What are angle of attack, absolute angle of attack and induced angle of attack?
What are angle of attack, absolute angle of attack and induced angle of attack?
Angle of attack: For an airfoil, it is the angle between the chord line and the direction of the relative wind. In general, angle of attack is the angle between a reference line on the airplane or wing and the relative wind. The reference line can be a chord line in case of an airfoil, a line from leading edge to trailing edge at some average point on wing, or a centerline of a fuselage.
Reference line does not make any difference if it is used consistently. An increase in angle of attack increases the coefficient of lift up to a point. This point is called the critical angle of attack. If the angle of attack is increased beyond this critical angle, stall takes place and there is a decrease in coefficient of lift.
Absolute angle of attack: It is the angle between the zero-lift line and the relative wind. Zero-lift line is a line through an airfoil when zero lift is produced. The zero-lift line is drawn from the trailing edge and is parallel to the relative wind. The airfoil is at zero-lift angle of attack. Zero-lift line is symmetric with chord for a symmetrical airfoil. For a cambered airfoil, the zero-lift line lies above the chord line, as the zero-lift angle of attack is negative for such airfoils. Absolute angle of attack is the sum of the angle of attack and angle of attack at zero-lift. If the absolute angle of attack is zero, then the lift is zero, for any cambered airfoil.
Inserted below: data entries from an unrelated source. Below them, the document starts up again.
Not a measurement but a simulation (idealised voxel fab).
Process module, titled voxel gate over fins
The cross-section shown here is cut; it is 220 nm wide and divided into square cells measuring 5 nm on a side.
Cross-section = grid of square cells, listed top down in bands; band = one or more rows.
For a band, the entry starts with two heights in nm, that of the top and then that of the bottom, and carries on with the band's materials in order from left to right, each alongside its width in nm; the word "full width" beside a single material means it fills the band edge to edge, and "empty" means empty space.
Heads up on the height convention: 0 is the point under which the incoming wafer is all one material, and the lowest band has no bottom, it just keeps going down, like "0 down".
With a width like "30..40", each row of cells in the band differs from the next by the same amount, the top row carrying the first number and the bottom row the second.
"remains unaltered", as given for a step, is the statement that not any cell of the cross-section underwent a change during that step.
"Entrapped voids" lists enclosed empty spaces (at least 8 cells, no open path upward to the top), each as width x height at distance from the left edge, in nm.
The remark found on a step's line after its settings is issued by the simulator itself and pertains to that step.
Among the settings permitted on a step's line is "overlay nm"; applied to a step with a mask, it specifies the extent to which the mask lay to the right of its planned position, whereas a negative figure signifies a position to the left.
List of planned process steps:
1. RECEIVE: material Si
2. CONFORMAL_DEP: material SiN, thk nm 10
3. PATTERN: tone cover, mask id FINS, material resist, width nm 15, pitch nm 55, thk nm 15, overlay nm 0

Induced angle of attack: Induced angle of attack is associated with the induced drag. Induced drag is due to trailing edge vortex, which creates downwash. Downwash deflects the free-stream air downward, in the vicinity of the wing. This deflection is the ‘induced angle’ and it is the difference between the local airflow direction of the wing and free-stream airflow direction. So, at the vicinity of the wing, an airfoil sees an effective angle of attack which is less than the angle of attack seen through the naked eye, \(\alpha _{eff} = \alpha \ -\ {\alpha _i}\).